Grace. A Sermon, preached at St. Paul's Church, Boughton, Chester, on Sunday Morning, August 15, 1841. By the Rev. John Gaman, B.A., Minister. However interesting the contemplation of the glorious works of creation, it is difficult from such to distinguish what are a writer's real sentiments upon points of greater moment. A man may write with considerable aptitude, or preach with an equal degree of interest and attraction, upon the works of God; and yet be as destitute of a saving knowledge of that Divine Being whose works he is applauding, as the veriest insect, the Creator's skill in whose formation he is attempting to delineate. He may .dwell, too, with a measure of consistency, upon the second point of the Sermon before us—The providence of God; and occupy the attention of the reader, or the hearer, with a variety of illustration and argument in justification of his position, as a believer in the general and the special providence of Jehovah; and yet have no saving interest therein. But, when he approaches a disquisition of the origin, nature, and peculiar properties of the grace of God, then there is a sort of closing in, a more important contact, than in either of the preceding positions. The writer, or the preacher (if he be a man of truth) here attempts to exhibit a greater transparency of sentiment; and the reader, or the hearer, with more eagerness, places himself in an attitude of inquiry, as to who and what he is. This scrutiny, in our feeble judgment, this sermon bears. Passing over its first and second parts, dwelt on as they are with considerable ability, we come to its third and more vital position ; and here the preacher sets forth boldly the fall of man—the pre-ordination of God, to rescue his elect from the ruins of that fall; the Father making overtures to the Son, and the Son entering into divine suretyship engagements on behalf of the church; and the Mediator coming, in the fulness of time, to accomplish his purposes of mercy. In concise, yet clear terms, the preacher sets forth the carrying out the purposes of grace, by the eternal Spirit, quickening the elect sons and daughters of Adam-leading them on through the wilderness - preserving their feet-and conducting them safely into the haven of eternal rest.

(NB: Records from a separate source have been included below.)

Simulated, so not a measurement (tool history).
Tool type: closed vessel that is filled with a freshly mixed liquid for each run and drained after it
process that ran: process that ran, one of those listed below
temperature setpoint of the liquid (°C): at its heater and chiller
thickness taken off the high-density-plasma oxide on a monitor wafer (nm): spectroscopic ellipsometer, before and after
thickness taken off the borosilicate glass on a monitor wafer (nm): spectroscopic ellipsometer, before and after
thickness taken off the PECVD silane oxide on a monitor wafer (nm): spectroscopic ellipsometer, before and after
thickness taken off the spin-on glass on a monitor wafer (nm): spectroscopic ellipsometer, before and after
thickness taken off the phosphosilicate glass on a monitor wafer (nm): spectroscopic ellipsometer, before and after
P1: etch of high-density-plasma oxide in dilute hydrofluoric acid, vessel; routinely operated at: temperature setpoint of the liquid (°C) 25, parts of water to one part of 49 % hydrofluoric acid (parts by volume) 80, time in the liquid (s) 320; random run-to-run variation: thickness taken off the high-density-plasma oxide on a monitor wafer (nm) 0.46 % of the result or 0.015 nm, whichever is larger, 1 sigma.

Some two or three appeals to the hearts of his hearers, may, in an abstract sense, appear to savour of a free-will power ; but when the same individual boldly asserts, that “God will have no partner in the work ;” that the Holy Spirit, “having quickened his people, does not leave them to their own course;" that “having put them into a salvable state, he does not leave them to their own will;" that “the operations of the Spirit are invincible ;" that “God is not that weak and puny Being some would have us believe ;” that " wherever he commences his operations upon the soul, no power can obstruct their progress." We give him full credit for his belief in the total inability of man to perform any function of spiritual life, and entertain the opinion, that, while he is giving the word of exhortation to his hearers, he is looking to the eternal Spirit to give power and efficacy to the word of his grace. Ebenezer. A Review of the Lord's Goodness in Providence and Grace,

as exemplified in the Life of Cornelius Slim, Minister of the Gospel,

Wooburn Green, Bucks. Highams, Chiswell Street. Those of our readers, who read with interest, Mr. Slim's reply to the inquiry, Is it well with thee ?” which appeared in our November Number, will be inclined to read the above simple narrative of the Lord's dealings with one of his family, both in the providential and gracious leadings of his Fatherly hand. The work is written in the form of letters to a friend, which will account for a few familiar expressions, that, had the MS. been submitted to some judicious friend, who is perhaps better acquainted with the fastidiousness of professors—ay, and many professors, too-would not have been permitted to appear in print. But to the poor exercised child of God; to him who hardly knows whence he is, where he is, or whither he is going, this little record will be acceptable. He will be too anxious to compare notes with the writer; in reading the account of a child, to discover whether he has himself any marks of childhood, to tarry censuring certain modes of expression, for which the locality of a man's birth-place, or the manner in which he has been educated, will very much account. Aware, then, of the existence of the little—for they are but little—imperfections to which we have referred ; conscious too, that for the most part the Lord's people are a plain people, and need plain language-good, wholesome, homely fare ; and, at the same time, deeply sensible, that much which reaches our hand for review, is written for the most part in a more talented, and to the refined taste, more acceptable strain-but, at the same time, tinctured more or less with some one or other of the heresies

—the flesh-enchanting, soul-robbing, God-dishonouring heresies—of the day; we turn to the homely language before us; and, aware that there is no great risk of its author being misunderstood for want of plainness, we cordially recommend his work, and pray that the God of Israel may vouchsafe his blessing in the perusal. Its author will at once be ridiculed and approved of; be abused and applauded, in proportion as his readers are under the influence of a critical censorious spirit, or moved by a desire to seek after soul-comforting truth. But he has this consolation, if God approves, it matters little who disapproves ; if God the Holy Ghost gives his sanction, and seals home with divine power, consolation and encouragement to one solitary soul, it matters not‘if ten thousand voices are against him. We are come to this conclusion by hard labour and soul travail.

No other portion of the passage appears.